# Flashman film coming from Ridley Scott



## Brian G Turner (Mar 7, 2015)

http://variety.com/2015/film/news/f...fraser-ridley-scott-peter-chernin-1201446608/



> Fox is going back to the 1830s and is developing “Flashman,” a movie based on the period novels by George MacDonald Fraser and setting it up with Ridley Scott’s Scott Free and Peter Chernin’s Chernin Entertainment.
> 
> The series was first published in 1969 and centers on Sir Harry Paget Flashman, who first appeared as the bully in the influential 1857 novel “Tom Brown’s School Days.” The Flashman character appeared in a dozen of Fraser’s novels and was portrayed by Malcolm McDowell in the 1975 film “Royal Flash.” The character is an antihero who often runs from danger but usually winds up being acclaimed as a hero.
> 
> Daria Cercek is overseeing the project for the studio.


----------



## Cli-Fi (Mar 8, 2015)

Brian Turner said:


> http://variety.com/2015/film/news/f...fraser-ridley-scott-peter-chernin-1201446608/



Fox has a knack of turning great ideas into pieces of crap at least in the last few years, so IDK if this will work in their favor. Plus I think people are already starting to get tired of the anti-hero plot at least on TV...


----------



## Vince W (Mar 10, 2015)

This will turn into a steaming pile. Flashman deserves better.


----------



## Dave (Mar 10, 2015)

I read all the Flashman books avidly but I can't see it being done properly in the USA. I know Ridley Scott is a Geordie (technically a Sand-Dancer) but without George MacDonald Fraser to write the screenplay I think Vince and Cli-Fi correct about the result of this.


----------



## Dinosaur (Mar 11, 2015)

I assume large chunks will be edited out to avoid the inevitable internet outrage.


----------



## Andersson (Aug 5, 2016)

I'm currently reading the Flashman series, I just finished Flashman and the Redskins (#7), and I love the idea of a movie (or series of movies). I think Ridley Scott is a great director but I wonder if he is right for this, has he made any really funny movies? I think most of his movies are pretty dark and serious (in a good way)? Richard Lester would of course be the perfect director (if only he was 30 years younger).

By the way, is the 1975 Royal Flash movie any good? Apparently Fraser himself did not think so (even though he wrote the screenplay himself).

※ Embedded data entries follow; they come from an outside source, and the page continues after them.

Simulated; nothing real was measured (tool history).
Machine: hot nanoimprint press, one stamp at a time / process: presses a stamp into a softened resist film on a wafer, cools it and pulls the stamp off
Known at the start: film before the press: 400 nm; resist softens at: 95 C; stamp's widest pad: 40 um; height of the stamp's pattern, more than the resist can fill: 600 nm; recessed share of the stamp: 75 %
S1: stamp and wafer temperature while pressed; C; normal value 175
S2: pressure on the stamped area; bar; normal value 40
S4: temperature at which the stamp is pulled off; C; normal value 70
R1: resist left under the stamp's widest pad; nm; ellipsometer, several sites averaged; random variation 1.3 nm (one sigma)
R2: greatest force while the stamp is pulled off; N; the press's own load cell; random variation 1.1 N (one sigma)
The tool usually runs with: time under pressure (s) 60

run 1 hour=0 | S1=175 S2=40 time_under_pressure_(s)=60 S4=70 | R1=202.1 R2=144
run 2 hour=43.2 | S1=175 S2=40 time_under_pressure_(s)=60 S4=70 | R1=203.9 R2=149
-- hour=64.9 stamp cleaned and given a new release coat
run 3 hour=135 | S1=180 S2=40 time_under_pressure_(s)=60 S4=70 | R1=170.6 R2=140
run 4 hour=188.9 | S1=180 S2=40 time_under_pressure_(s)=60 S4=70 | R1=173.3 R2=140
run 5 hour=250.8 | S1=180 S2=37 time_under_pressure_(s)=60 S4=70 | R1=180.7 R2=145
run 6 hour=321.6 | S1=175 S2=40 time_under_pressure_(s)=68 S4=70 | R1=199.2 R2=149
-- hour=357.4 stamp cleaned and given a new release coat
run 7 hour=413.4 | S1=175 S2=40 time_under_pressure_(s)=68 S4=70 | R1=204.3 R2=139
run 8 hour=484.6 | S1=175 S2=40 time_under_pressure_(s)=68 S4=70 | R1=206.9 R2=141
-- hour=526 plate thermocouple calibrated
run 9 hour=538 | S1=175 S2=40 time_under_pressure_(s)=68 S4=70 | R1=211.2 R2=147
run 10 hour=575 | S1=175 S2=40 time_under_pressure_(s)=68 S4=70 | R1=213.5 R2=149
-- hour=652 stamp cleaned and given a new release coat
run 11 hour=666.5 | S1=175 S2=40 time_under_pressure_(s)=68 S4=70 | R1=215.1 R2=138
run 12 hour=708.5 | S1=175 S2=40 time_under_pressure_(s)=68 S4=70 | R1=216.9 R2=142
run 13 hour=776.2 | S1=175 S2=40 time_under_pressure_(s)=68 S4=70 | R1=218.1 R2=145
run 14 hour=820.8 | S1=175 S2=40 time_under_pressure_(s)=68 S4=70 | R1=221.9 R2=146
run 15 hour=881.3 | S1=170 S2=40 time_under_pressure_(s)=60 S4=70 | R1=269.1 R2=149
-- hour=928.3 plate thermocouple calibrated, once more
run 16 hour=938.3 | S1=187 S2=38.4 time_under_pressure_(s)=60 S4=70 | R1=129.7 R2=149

Finally, I couldn't find any more recent news about a possible movie but I did find this:







Dominic West: it's time for a new Flashman film

West would make a good older Flashman but I suppose the movie will most likely feature a younger version.


----------



## Vladd67 (Aug 5, 2016)

No surprise it was in the Telegraph, I can't imagine the Guardian saying it was time for a Flashman revival.


----------



## Boneman (Aug 5, 2016)

I missed this, last year, any further news on the film? Royal Flash was okay....ish. You didn't have the liking for Malcolm McDowell that you got from the books (or at least, I didn't...) I believe I still have the 3 shillings and sixpence paperback version that has Michael Caine's wife on the front cover. I loved the books, and do hope they get Flashman's humour into the film - if they're doing it. Goes to look... nope, nothing more since last year.


----------



## HareBrain (Aug 5, 2016)

I saw Royal Flash when I was about ten. As a sheltered child, I was struck by the invective "cabbage-eating bastards", which I then applied to various friends, and impressed that there was apparently a snooker-like game called "pyramids" which I tried to invent from first principles on our own fun-sized pool table.

I hope that helps.


----------



## galanx (Aug 11, 2016)

A big "Flashman" fan, so let's keep our hopes up. 'Royal Flash' was pretty bad; played way too broadly as farce.


----------



## BAYLOR (Aug 15, 2016)

It could be a good film franchise.


----------



## Andersson (Aug 15, 2016)

I eventually managed to get my hands on "Royal Flash". I had been warned in this thread so my expectations were rather low when I started watching, sadly the movie still did not manage to reach them. The serious side of the novels was completely missing and what remained was an incredibly silly, one dimensional and utterly uninteresting portrayal of Harry Flashman.

Though not as big of a complaint as the overall tone of the movie, I also found it very hard to buy into McDowell as Flashman in a purely physical sense. Maybe if they had kept him in uniform it would have worked better but why in god's name did they let him take his shirt off? He looked as physically imposing as a kitten.


----------



## Dave (Sep 5, 2016)

I have always wondered why I never liked _Royal Flash_ as much as the novels. There is nothing wrong with Malcolm McDowell as an actor, but he was miscast. If this new film is actually happening then the new producers should take note. I think you have all put your fingers on the problem. For all of Flashman's many and varied faults, we still root for him. If he is too unlikable then the film will fail.


----------



## BAYLOR (Sep 9, 2016)

Andersson said:


> I eventually managed to get my hands on "Royal Flash". I had been warned in this thread so my expectations were rather low when I started watching, sadly the movie still did not manage to reach them. The serious side of the novels was completely missing and what remained was an incredibly silly, one dimensional and utterly uninteresting portrayal of Harry Flashman.
> 
> Though not as big of a complaint as the overall tone of the movie, I also found it very hard to buy into McDowell as Flashman in a purely physical sense. Maybe if they had kept him in uniform it would have worked better but why in god's name did they let him take his shirt off? He looked as physically imposing as a kitten.



I started watching the  film and quickly lost interest in it.


----------